Just to clarify the building from source situation, the real requirement
is that if we were in a concrete bunker somewhere with no connection to
the outside world, and all we had was an installed fedora box + all the
source rpms for fedora, we should be able to rebuild the entire OS.
Note that this doesn't require building everything from source all in
one go. That's impossible since there are cyclic dependencies, e.g. gcc
is used to build itself. It *does* require that we can completely turn
off all maven's attempts at remote access and preferably turn them into
nice error messages. Now I'm not sure how this translates into the
building one level from source vs building all levels from source
terminology, I would phrase it as we need to build all levels from
source, but we can build them one level at a time. This strict offline
bootstrapping requirement is necessary for producing consistent OS builds.
This does make it clear that a self contained binary repository will
work, as long as the self contained binary repository is part of every
fedora install. The only issue there is one of JPP vs maven conventions
for jar locations.
--Rafael
Carl Trieloff wrote:
Jason van Zyl wrote:
On 13 Dec 06, at 10:26 AM 13 Dec 06, Carl Trieloff wrote:
I don't see that there is a consistent view yet on this. It would be
nice to get to a conclusion on whether the Maven community would like
to work with the downstream distros teams so that we can provide a
consistent and good experience. Is there any more information that is
needed to get to a view point, and if so how can I help?
If the distros works with us to provide something that is familiar to
our current users, to which our documentation, practices, and current
body of user knowledge apply then I don't think anyone would be
opposed here. So that means:
- Using an installation layout that is consistent with our current setup
This seems reasonable - we do need to work with jpackage so there might
be some items that come from that. If there are maybe we can see if we
can do it in a consistent way that can work for mainline also.
- Using the Maven repository as the source for satisfying dependencies
for development work
That was my assumption and if we can get all the items we needed merged
in a way maven is happy with upstream there would be no reason to do
anything else
- Maven running with a standard JDK and not being compiled with GJC or
anything weird like that. With Java being GPL now that shouldn't be a
problem
There is a timeline issue with this. If we complete the Maven work
before JDK (GPL) is available then we might need to prove we can build
with GCJ, or build with mainline of the GPL version which will be ahead
1.6. Don't really know if worth debating now as GPL JDK is also a moving
target and we should eval once we get closer to completing the other
items that need to be done.
A couple questions that weren't really answered were:
- How far into the graph do you need to build from sources
-> All the way, or we can limit some modules and add them incrementally,
or maybe if the user needs them the we can
download them when mvn is run much like anaconda.
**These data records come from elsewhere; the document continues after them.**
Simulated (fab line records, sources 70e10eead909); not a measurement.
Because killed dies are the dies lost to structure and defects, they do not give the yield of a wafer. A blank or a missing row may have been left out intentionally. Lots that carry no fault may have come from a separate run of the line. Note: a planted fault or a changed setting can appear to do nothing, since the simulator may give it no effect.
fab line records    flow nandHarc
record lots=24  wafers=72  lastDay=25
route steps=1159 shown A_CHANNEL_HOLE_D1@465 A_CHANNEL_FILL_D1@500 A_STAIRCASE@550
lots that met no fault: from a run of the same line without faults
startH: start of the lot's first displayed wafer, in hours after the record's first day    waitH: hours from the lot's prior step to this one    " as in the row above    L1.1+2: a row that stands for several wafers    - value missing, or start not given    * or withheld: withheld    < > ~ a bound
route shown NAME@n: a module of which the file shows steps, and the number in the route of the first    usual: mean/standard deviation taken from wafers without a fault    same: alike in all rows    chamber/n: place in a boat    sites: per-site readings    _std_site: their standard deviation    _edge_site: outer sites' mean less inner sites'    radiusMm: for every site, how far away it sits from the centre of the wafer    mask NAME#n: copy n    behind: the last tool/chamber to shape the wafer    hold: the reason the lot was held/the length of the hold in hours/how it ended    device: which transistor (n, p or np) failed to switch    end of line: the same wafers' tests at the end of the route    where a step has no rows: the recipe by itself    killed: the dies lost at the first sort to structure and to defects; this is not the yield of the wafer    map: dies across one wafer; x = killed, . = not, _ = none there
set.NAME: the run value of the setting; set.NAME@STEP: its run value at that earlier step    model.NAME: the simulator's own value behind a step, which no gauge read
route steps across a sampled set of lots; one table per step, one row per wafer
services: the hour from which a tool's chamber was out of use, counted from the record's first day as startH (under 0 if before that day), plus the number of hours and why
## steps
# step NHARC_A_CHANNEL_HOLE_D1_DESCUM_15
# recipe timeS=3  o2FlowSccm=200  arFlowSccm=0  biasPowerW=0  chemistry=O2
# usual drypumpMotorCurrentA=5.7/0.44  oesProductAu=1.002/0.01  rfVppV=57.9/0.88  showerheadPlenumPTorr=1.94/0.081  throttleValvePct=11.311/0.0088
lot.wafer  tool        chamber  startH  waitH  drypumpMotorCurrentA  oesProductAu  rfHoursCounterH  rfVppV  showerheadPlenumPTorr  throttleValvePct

- Would a self-contained Maven repository with the binary dependencies
work and then build Maven itself from source or do you want to walk back
down the entire graph?
-> All dependencies that are shipped in the distro or used to build the
distro need to be able to be built from source.
Suggestion:
Would a good starting point be to maybe be to create a branch where some
guys can work, and then we work item by item with the maven community.
once we get an issue out the way, and agreed by maven team we merge the
branch and start the next item?
Carl.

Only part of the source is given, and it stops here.